The Institute of Supply Management’s (ISM) Purchasing Managers Index, a closely watched gauge of manufacturing activity, rose to 52.9 in August from 48.9 in June. It was also well above the 50.5 consensus expectations.

With this index, 50 is the magic number that separates expansion from contraction, so this reading is showing growth in the manufacturing sector.  This was the highest reading on the index since June 2007. It is one more strong bit of evidence that the recession is now over.

The index has risen in every month since December when it hit a record low of 32.9. However, all of the previous improvements simply meant that the manufacturing economy was shrinking at a slower pace. This is the first time we have seen an actual expansion in a very long time.

Manufacturing is a relatively small part of the economy, just about 12%, but it is also much more volatile than services are. That volatility makes it more significant as to the overall direction of the economy than its absolute size would indicate. The ISM will have a separate report out on the services sector of the economy on Thursday.

The internals of the report were also very strong, with 11 of the 18 industries it tracks showing improvement, so this is a fairly broad-based recovery. The sub-index for new orders jumped by 9.6 points, to 64.9 from 55.3. The index of current production rose to 61.9 from 57.9.

There were some weak points as well. The employment sub-index is still below 50 at 46.4, but it is an improvement from the 45.6 last month.

If one steps back for a slightly longer perspective, this is still good news. As recently as May, the employment reading was down at 34.3. Yes, the current reading means that we are still losing manufacturing jobs, but at a vastly slower pace than we were just a few months ago. With new orders and production leaping upwards, the first effect is likely to be a big increase in margins, due to an increase in productivity.

The next effect will be that the hours for current workers will increase, including some overtime. Calling in laid off workers is likely the next step, and then, probably several months down the road, hiring of completely new workers. The report would seem to indicate that profits in the industrial sector will be better than expected in the third quarter.

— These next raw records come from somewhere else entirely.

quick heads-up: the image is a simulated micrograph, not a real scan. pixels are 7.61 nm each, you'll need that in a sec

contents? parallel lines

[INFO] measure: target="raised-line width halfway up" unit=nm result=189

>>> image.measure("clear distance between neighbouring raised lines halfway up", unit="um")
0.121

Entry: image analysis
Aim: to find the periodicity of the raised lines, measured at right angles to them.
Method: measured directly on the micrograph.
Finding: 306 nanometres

The indexes of inventories continued to show contraction. The index of companies own inventories rose slightly to 34.4 from 33.5, but is still well below the 50 mark. The index of customers inventories is higher, but falling at 39.0 vs. 42.5 last month. Both indexes are indicating inventories are being drawn down. While that’s not good for the current readings, it sets the stage for more expansion in the future.

One industry that seems to stand out when going through the report is paper, which improved in almost all of the categories. Firms like International Paper (IP) and Mead Westvaco (MWV) have been seeing very large increases in their mean estimates for both this year and next, meaning that the companies are probably conveying positive news to the analysts that this report seems to confirm.